In this remake of the 2014 European dramedy “Force Majeure,” a family of four arrives for an Austrian holiday with clear passive aggressive fissures already formed. Pete Staunton (Will Ferrell), still mourning the death of his father eight months ago, pushes an adventurous, adult-oriented vacation onto his family in lieu of the nearby kid-friendly resort. He’s preoccupied with tackling the black slopes and texting his buddy who is also touring his way through Europe.

Pete’s wife Billie (Julia Louis-Dreyfus) senses her husband’s detachment, and she snipes and sabotages his every suggestion, whether it’s a group dinner or helio skiing. Pete is self-absorbed and Billie is hyperbolic, and those character traits are magnified when a flash, controlled avalanche envelopes the Stauntons, their teenage sons, and other resort goers dining on a patio. The danger passes, but not before Pete reflexively scurries to safety, leaving the rest of his family to brave the passing peril.

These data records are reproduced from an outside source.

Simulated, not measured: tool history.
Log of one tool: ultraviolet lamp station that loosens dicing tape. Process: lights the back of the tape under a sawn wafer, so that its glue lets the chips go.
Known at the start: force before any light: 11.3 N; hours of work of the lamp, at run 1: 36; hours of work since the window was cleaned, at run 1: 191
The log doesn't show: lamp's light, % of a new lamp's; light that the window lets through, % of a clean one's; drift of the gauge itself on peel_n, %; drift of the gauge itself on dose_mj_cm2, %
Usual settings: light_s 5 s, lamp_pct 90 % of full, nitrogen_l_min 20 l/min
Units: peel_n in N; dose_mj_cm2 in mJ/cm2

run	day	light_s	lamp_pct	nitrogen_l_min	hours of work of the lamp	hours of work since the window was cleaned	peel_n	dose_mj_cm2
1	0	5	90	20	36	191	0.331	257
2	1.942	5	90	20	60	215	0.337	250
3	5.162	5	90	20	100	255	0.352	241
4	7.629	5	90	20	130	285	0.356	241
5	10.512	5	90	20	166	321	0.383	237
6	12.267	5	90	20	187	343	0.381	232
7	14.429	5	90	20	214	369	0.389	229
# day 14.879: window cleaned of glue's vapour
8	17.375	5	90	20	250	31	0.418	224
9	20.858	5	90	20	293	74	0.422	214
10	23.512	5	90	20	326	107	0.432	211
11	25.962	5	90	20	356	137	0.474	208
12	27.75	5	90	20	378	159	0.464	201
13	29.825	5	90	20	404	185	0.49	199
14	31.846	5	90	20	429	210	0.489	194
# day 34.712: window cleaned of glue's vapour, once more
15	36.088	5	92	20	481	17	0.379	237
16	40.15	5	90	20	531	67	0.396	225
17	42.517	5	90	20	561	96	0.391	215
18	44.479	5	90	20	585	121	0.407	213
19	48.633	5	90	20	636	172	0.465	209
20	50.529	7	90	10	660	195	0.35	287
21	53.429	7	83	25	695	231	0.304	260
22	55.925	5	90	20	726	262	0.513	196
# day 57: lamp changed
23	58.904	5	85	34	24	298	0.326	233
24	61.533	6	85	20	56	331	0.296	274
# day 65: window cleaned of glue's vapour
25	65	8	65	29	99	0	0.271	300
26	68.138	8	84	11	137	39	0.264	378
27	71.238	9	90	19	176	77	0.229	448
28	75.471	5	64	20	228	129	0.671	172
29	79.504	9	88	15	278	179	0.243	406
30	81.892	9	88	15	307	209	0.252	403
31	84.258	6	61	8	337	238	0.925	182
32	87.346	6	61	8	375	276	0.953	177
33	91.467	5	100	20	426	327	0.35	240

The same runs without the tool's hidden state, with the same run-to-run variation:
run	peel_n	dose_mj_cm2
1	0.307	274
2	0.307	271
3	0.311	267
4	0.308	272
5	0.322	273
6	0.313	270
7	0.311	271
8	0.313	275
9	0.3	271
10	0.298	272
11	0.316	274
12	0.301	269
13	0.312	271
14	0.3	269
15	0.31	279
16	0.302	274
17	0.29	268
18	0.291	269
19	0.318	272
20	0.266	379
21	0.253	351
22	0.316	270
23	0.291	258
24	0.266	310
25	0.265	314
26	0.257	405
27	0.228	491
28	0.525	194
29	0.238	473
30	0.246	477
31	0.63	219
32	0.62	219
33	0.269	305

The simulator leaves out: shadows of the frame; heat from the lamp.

The moment crystallizes Pete’s vanity and Billie’s antipathy. It also exposes Pete to the derision of his sons, an erosion Billie furthers in order to castigate Pete in front of their amorous acquaintances, Zach (Zach Woods) and Rosie (Zoë Chao). The rest of the frigid vacation comprises a bitter Billie harping on Pete’s callous act, a misstep Pete frustratingly refuses to acknowledge.

Writers-director Nat Faxon and Jim Rash flirt with some intriguing issues, from confronting mortality to the compromises couples make for the sake of their children. And when the screenplay affords a few flickers of levity, both Ferrell and Louis-Dreyfus seize them like the seasoned comedians they are.

But most of “Downhill” is a slide into the overwrought, mundane angst of wealthy jetsetters, even the kids who mutate from duly traumatized to plain petulant. We don’t really care if this couple’s frostiness thaws or not. We just want to put this film on ice.